Toyoda’s re-election as chairman was a focal point of its annual shareholder meeting after the proxy advisers recommended that investors vote against it.
Shareholders also rejected an investor proposal urging greater disclosure of climate lobbying that had been opposed by Toyota. The breakdown of both votes will not be released until Wednesday.
The grandson of the company’s founder, Toyoda remains deeply popular among retail shareholders. He has been praised for steering the company to another year of record profits and a strong stock performance last year.
“I bought Toyota shares with my retirement bonus,” 84-year-old Hidenori Takahashi told Reuters ahead of the meeting, adding he believed it was the “best company in Japan” for shareholders.
He said the ongoing certification issues that had roiled the automaker were “a bad thing” but that Toyoda seemed eager to take steps to prevent the wrongdoing from recurring.
While Toyoda faced little risk of not being re-elected, a big fall in his approval rating could be an embarrassment for a company that has been the world’s top-selling automaker four years in a row.
Toyoda’s approval rating fell to 85% last year from 96% in 2022.

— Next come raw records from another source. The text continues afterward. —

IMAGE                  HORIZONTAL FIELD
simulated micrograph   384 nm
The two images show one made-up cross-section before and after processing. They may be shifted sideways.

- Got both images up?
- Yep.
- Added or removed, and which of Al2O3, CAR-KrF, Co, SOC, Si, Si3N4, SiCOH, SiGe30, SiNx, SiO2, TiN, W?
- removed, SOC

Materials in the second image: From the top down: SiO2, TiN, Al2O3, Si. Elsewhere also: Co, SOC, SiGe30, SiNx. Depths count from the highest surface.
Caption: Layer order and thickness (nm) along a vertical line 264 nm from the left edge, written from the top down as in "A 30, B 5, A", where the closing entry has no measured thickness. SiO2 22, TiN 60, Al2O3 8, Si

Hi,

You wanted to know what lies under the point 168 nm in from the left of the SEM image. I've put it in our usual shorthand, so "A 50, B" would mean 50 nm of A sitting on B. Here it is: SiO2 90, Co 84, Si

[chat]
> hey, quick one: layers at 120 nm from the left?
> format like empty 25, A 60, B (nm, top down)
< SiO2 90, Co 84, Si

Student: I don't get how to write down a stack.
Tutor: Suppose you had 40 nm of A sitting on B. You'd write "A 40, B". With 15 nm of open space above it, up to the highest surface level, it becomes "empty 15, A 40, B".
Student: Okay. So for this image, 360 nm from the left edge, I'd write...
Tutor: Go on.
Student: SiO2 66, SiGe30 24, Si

The automaker has been bedeviled by a spate of safety and other certification testing violations at Toyota and its group companies, including small car maker Daihatsu. Institutional Shareholder Services had taken issue with the way the automaker has dealt with problem.
Glass Lewis, which had recommended that Toyoda not be re-elected for a second year in a row, said that he is responsible for the board’s lack of independence and also cited concerns about its strategic shareholdings and return on equity.
More certification irregularities have come to light since the proxy advisers made their recommendations.
In early June, Toyota said it had wrongly conducted six different vehicle certification tests in the past, including for three models that were still being sold.
It has said its wrongdoing included conducting some of the tests under more strict conditions than those set out by the government, invalidating their results.
Toyota has told Reuters previously that taking stock of its mistakes was long rooted in its corporate culture and Toyoda would take the lead in re-instilling that culture and working with group companies to ensure effective governance.
Toyota’s shares have fallen 10% since the new revelations came to light, but are still up 18% for the year.